Helen fell this afternoon and I watched the paramedics carry her down the stairs. According to Joe, she’d been up on a chair changing a lightbulb and may have broken her hip. Her daughter arrived, dressed in a fur coat, and said, “You must be Dave, the one she drives crazy. Welcome to the club.”



March 19, 1998

New York

Hugh goes through phases with the New York Times crossword puzzle. He’ll do them religiously for a few months and then drop off entirely. Sometimes I’ll look over his shoulder and whenever I get a correct answer, I’ll feel so smart and capable. Before she died, Mom started doing the crosswords from the Raleigh News and Observer. She bought a book of easy puzzles and it broke my heart to find them in the bathroom wastebasket. Three-letter word for “Placed out of sight,” and she’d have written put instead of hid.

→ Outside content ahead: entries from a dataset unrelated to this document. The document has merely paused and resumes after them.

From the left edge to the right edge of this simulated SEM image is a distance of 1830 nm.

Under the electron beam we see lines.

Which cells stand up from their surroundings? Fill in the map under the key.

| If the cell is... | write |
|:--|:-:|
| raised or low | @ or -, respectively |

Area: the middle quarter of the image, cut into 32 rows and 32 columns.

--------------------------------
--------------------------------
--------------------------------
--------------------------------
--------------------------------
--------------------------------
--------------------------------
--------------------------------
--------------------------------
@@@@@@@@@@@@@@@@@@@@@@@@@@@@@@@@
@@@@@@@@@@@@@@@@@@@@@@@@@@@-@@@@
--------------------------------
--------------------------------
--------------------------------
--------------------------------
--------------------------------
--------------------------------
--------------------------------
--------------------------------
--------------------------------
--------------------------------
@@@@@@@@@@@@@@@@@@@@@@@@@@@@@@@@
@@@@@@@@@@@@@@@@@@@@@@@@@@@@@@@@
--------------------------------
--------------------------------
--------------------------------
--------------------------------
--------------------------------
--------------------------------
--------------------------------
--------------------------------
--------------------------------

I never cared about puzzles one way or another until this weekend, when I completed the crossword in this week’s People. The clues were, I’ll admit, pretty simple. “All ___ ___ Family.” “Singer once married to Sonny.” It was on a fifth-grade level, but after I’d finished, I couldn’t stop staring at it.

I showed it to Hugh and then went through the recycling pile on the curb and found two more Peoples. I love getting stoned and doing the crossword, but they’re even better first thing in the morning.